The lost art of the chalet girl

It was with a heavy heart that I concluded that the peculiarly British invention of the chalet girl is to become extinct, at least for now. 

November is usually peak chalet booking period for British skiers – but changing quarantine requirements have put many off while, from January, British staff will need visas that may lead to unviable amounts of red tape.  

Earlier this month, Crystal, the biggest British ski tour operator, announced it was cancelling its entire chalet programme for this year. Inghams, Ski Total and Esprit Ski followed suit, and the trade body Seasonal Businesses in Travel says anecdotal evidence suggests a 50 per cent cut, on average, in chalet rentals across its 200 members. 

And so it seems that, after 60 years of chasing hunky ski guides, dodging lecherous punters, consuming terrible wine and even worse food, the chalet girl “experience” is in terminal decline. 

What a shame. In the early Eighties, when I was 20, I had a ball working in Crans Montana in Switzerland. I was a freelance cook at the time, and a season in the Alps seemed like a magical adventure.  

Back then, it was a rite of passage for 20-something Sloanes who had done a (very) basic cordon bleu course, and were happy to cook and clean in return for unlimited skiing and four months in a swanky resort.

For me the season began at 6.30am one cold December morning when I left the mother ship (Sloane Square) aboard an ancient coach with only one stinking loo, accompanied by my flatmate Belinda and seven other chalet girls. 

This ghastly journey seemed to go for days, but eventually we limped to our destination – a dreadful hovel with only three bedrooms and one bathroom for all nine of us. The sagging sofas, grubby carpets and filthy kitchen will remain etched in my memory forever. 

I was responsible for looking after a six-person chalet and providing them with a cooked breakfast, packed lunch, afternoon tea with homemade cake, and a three-course supper. This must have given me some kind of PTSD as, more than three decades later, I can barely bring myself to boil an egg.

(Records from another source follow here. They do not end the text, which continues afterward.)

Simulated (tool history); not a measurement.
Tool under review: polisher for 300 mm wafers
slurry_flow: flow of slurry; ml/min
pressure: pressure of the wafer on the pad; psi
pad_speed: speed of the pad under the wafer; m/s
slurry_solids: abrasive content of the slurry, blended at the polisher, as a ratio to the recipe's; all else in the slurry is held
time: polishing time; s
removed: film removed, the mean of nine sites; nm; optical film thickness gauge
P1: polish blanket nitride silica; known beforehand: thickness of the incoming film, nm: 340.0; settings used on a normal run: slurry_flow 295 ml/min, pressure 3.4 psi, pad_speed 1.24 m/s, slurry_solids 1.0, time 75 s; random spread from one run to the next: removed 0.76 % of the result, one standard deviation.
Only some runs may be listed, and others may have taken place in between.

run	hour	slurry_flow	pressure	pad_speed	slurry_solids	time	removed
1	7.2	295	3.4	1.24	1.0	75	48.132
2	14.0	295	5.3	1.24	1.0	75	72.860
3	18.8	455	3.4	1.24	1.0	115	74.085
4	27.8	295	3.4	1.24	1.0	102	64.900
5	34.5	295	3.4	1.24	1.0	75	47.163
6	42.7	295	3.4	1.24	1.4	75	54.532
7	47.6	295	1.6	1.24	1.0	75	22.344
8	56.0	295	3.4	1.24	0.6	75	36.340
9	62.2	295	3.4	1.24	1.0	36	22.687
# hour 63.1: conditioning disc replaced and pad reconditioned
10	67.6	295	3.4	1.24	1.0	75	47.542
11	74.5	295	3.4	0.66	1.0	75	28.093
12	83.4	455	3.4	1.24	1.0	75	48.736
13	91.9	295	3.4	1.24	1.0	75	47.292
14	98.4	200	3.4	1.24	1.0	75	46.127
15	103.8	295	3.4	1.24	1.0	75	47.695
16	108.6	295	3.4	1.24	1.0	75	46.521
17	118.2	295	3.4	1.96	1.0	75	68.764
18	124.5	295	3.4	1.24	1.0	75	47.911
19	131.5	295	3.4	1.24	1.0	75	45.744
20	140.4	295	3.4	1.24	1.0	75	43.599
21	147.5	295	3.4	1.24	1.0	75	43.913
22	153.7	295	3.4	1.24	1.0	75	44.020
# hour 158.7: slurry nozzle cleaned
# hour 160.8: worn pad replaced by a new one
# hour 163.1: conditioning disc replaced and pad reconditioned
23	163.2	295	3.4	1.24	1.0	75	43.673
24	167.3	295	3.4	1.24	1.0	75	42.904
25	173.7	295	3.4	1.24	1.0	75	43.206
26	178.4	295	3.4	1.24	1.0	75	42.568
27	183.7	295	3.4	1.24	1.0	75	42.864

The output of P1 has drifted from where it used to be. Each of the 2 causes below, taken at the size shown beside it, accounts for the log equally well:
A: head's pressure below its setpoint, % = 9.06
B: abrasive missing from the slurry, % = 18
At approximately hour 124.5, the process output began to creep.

Each of us was furnished with a copy of the tour operator Bladon Lines’ Chalet Girl Cookbook (unaccountably out of print) with its penny-pinching recipes. We ensured our packed lunches (requested by only the most penurious punters) were particularly inedible to prevent anyone asking for them twice. I fear there would be riots if the inmates of Her Majesty’s prisons were offered one of my packed lunches, containing sandwiches filled with liquidised stuffed tomatoes, themselves filled with leftover boeuf bourguignon.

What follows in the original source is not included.